I suppose what I've learned is that bad relationships are a dime a dozen. Anyone can find a partner - that doesn't take any sort of skill or attractiveness. What IS difficult, is finding someone compatible who is prepared to work at the relationship as hard as you. When that happens, it's often far later in life, and usually by accident. You can't force these things. You want validation? Post a pic on hot or not, but don't get sucked into that shtick that people in relationships are having so much more fun than you, because chances are, they're not. I can't count how many times I've been stuck having to fulfill some crappy obligation with a girl when I wished I could've been sitting at home with a beer and a good film. You really can't put a price on freedom.

I kind of agree with what you say about anyone finding a partner, but I think I'd say "most people can". However, I've often thought that there are a ton of people out there dating, who either aren't really ready for a relationship but are too unfomfortable being alone. Yet they still continue to date or marry. I like to think there is a happy medium, where you don't have to be totally fine with yourself to date, but you shouldn't have a billion lingering issues either.

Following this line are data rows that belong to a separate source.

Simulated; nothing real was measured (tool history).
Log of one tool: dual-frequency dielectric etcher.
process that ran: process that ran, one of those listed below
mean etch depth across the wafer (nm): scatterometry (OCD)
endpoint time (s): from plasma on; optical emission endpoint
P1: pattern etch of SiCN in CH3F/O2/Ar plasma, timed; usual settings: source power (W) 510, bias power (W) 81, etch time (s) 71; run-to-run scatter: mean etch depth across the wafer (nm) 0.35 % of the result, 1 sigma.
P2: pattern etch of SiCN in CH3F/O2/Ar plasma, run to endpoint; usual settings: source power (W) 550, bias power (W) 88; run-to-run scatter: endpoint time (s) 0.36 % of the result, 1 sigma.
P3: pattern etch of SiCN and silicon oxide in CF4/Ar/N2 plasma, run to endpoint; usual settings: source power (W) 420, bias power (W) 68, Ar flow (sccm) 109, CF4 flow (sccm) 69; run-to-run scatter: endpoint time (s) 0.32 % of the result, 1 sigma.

I had a friend that always waited for the perfect circumstances: I.e. when I get out of college, when I get a real job, when I make enough money. Well, he's married now with a child, meeting his wife randomly while on a boat ride with his brother and neighbors. I never said I needed the right circumstances, but here I am still single while all my close friends have married(at least once). I have enjoyed much of the freedom in spending my time alone, including the beer and good films. That being said, I still would enjoy having a partner to go to movies and the bar when I feel like it. Even moreso lately with the amount of reflecting I've done this past week. I don't think the benefits of being alone outweigh the problems of being with someone anymore, at least not at this point to me.

I see your point about later in life relationships as well. It surprises me how easily older adults find a great partner, when you look at the couples decades younger than them.
 

JamesSmith

Well-known member
Liam, although you are way too negative, I definitely console with the fact that you get turned down because you're shy. That happens to all shy men because we are different than many of the girl because of our personality. I'm not saying outgoing aren't attracted to the shy, because they can be, it's just many women want a man who can carry on a conversation with her and her friends. Many of us would struggle with that, and the women know that. This isn't grounds for giving up on having any kind of relationship, but it makes things harder for us than the average person without SAD. I guess a positive way to look at it is that at least you aren't wasting your time with women that don't want to be with you anyways. There are people that go years trying to make a relationship work that wouldn't have been able to work from the very beginning. These outgoing women turning you down could be giving you more time with a woman that actually works for you.
 

Liam17

Well-known member
Liam, although you are way too negative, I definitely console with the fact that you get turned down because you're shy. That happens to all shy men because we are different than many of the girl because of our personality. I'm not saying outgoing aren't attracted to the shy, because they can be, it's just many women want a man who can carry on a conversation with her and her friends. Many of us would struggle with that, and the women know that. This isn't grounds for giving up on having any kind of relationship, but it makes things harder for us than the average person without SAD. I guess a positive way to look at it is that at least you aren't wasting your time with women that don't want to be with you anyways. There are people that go years trying to make a relationship work that wouldn't have been able to work from the very beginning. These outgoing women turning you down could be giving you more time with a woman that actually works for you.

I'v given up on looking for a relationship, i'v got to accept not many people will accept me.

Yeah i'm trying to sort out the negativity. Maybe your right, but for the moment, i'm just trying to get happiness for myself.

I'm not hoping for someone else to make me feel better or happy it's not gunna happen, and hoping isn't a good habit.